Debbie Kruger
March 2003


Debbie Kruger talks to Flynn Gower of Bondi’s award-winning nu-metal band and discovers these songwriters are not a cog in any conventional wheel.

Flynn Gower works a day job as a construction worker. His co-writer Lucius Borich supplements his income working in a café. It’s no easy route to success for these musical voyagers as they steadfastly remain outside the square while keeping their sights firmly fixed on long-term success.

Named Best Emerging Live NSW Band at the Australian Live Music Awards last December, Cog has a major following on the east coast and appearances at recent Big Day Out concerts continued their assault on the ears and minds of enthusiasts who seek something challenging in their music.
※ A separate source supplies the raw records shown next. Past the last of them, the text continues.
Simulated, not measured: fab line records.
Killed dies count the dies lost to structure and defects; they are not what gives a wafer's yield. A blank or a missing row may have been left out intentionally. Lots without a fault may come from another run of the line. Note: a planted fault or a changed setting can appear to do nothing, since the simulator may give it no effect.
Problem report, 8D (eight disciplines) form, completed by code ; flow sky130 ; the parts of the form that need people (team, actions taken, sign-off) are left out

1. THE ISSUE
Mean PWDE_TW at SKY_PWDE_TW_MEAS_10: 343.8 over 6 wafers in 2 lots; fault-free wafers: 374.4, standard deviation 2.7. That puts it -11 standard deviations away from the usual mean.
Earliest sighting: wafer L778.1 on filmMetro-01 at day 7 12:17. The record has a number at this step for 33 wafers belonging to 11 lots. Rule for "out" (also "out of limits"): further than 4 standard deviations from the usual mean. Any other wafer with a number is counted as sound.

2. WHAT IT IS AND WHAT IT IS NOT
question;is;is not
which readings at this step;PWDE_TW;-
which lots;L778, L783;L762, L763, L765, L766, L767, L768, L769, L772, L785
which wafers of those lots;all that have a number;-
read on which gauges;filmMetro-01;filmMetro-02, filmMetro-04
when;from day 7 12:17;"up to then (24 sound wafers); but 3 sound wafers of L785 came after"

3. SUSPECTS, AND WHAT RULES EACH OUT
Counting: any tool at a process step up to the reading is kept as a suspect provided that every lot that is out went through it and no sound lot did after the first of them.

“I felt what I was hearing on the radio was predominantly a load of crap and I thought it was totally uninspiring and I thought, I can do better than that,” says Gower, the 30-year old guitarist and lead vocalist, about his impetus. “What was coming to my ears was lacking, it was sloppy, it was lazy, apathetic, I thought there was a lot of music that was like they deliberately didn’t take it seriously because they were afraid of truly trying.”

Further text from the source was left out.